It’s one thing to reform immigration or foreign policy—we need both—but this is something else. The stop work order organizations like mine received is a dark betrayal to thousands of American workers and to vulnerable people who are vetted allies to our nation. Many are persecuted Christians. No matter how you slice it, our leaders have acted in unnecessarily dysfunctional, cruel ways. Which sadly, may just be the point.
I left to teach in Vietnam in 2004. Having given over 20 years of my life to humanitarian work, there’s so much to unpack. But the hardest part of all of this for me is the American church’s complicit role in helping these ugly, selfish cultural shifts surface.
Although there are political implications, this isn’t about politics for me. It’s about a power movement that has feigned Christianity to exploit fears and take control. A phony squatter has found a cozy home inside the church.
“The difference is that the church stands up and says that she knows God” says psychologist Diane Langberg, a line that keeps haunting me.
My kids asked some hard questions on MLK this year as we read about his life and times. “Why didn’t people do anything, Dad?”
A flash of anger rose in me, remembering how little I knew of him at their age. All I learned about MLK in my little Christian school was the claim he stirred up trouble among the people, and had a sexually impure life.
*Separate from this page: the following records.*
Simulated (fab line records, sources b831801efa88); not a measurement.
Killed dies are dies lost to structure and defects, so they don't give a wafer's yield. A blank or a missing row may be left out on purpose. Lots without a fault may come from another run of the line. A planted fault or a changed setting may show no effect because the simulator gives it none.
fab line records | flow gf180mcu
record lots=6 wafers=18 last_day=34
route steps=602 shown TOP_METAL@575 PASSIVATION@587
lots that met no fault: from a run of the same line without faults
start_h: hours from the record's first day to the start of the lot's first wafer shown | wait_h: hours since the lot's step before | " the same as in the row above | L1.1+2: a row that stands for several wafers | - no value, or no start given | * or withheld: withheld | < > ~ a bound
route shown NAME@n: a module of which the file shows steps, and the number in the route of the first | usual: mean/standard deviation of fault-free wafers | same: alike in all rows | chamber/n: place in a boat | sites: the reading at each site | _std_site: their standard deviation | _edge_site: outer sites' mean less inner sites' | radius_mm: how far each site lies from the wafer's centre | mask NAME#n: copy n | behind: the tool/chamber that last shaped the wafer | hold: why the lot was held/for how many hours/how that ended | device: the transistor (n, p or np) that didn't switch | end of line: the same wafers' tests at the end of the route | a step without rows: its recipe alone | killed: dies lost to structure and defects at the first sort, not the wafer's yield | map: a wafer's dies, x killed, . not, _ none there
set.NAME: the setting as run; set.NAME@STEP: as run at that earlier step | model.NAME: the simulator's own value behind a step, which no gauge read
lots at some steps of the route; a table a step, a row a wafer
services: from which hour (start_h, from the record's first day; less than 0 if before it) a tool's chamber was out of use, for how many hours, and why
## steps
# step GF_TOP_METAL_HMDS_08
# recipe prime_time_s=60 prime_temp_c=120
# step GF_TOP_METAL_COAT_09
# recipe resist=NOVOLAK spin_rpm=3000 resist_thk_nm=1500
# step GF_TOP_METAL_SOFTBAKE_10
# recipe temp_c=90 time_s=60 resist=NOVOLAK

And here we are, on MLK Day in 2025, inaugurating a man whose personal life has been wholly immoral, a convicted felon who faked business records from payments to a porn star. Here we are, inaugurating again a man who does stir up the people—who lies to them nearly every time he is in public—so much so that they attacked our Congress, shouting death threats and urinating in the halls.
The difference is that the church stands up and says that she knows God.
The religious of Christ’s day had also given into fear, valuing the economy more than people made in God’s image. At this, He erupted in anger and tore the temple apart. They were enraged as he turned over their money tables and when “the blind and the lame came to Jesus at the temple, and he healed them.” (Matthew 21)
If you’ve left the church, I cannot blame you. I’d love to process this with you, share stories, and even read a book of the Bible together if you’re up for it. Searching it for myself has been light in these confusing times.
This year has brought a strange reversal. Even as we at World Relief face layoffs in refugee resettlement and our church prepares neighbors for heightened immigration enforcement, an unexpected hope and affirmation wells within me. The overwhelming support and solidarity from Christians and allies across the U.S. has strengthened my resolve. People young and old who refuse to stay silent, choosing instead to make their legacy one of truth and love.
My pastors too have doubled down on their commitment to welcome and love our immigrant neighbors. So many of you have reached out with messages of support and care. And our staff—how they’ve moved my heart. Even when suddenly furloughing dozens of them, their main concern has been sustaining the vulnerable refugees we serve whom the government has stranded. One donor told us this month: I marvel at how World Relief staff are so motivated that they won’t abandon their refugee clients, even though you weren’t given the promised resources.
I can’t tell you how much this means to me personally. It has been healing for me to see people of faith willing to stand up and choose the narrow way. They draw from a deeper well. They’re willing to be misunderstood, even scorned, for the sake of the kingdom of God.
Blessed are you when people insult you, persecute you, and falsely say all kinds of evil against you because of Me.
They say when times are tough, people’s true colors come out. In the midst of so much chaos and harm, I have seen some beautiful colors emerge.
Thanks be to God.
This is beautiful. Thank you. 🙏🏼
Good stuff, Mark. Proud to know you.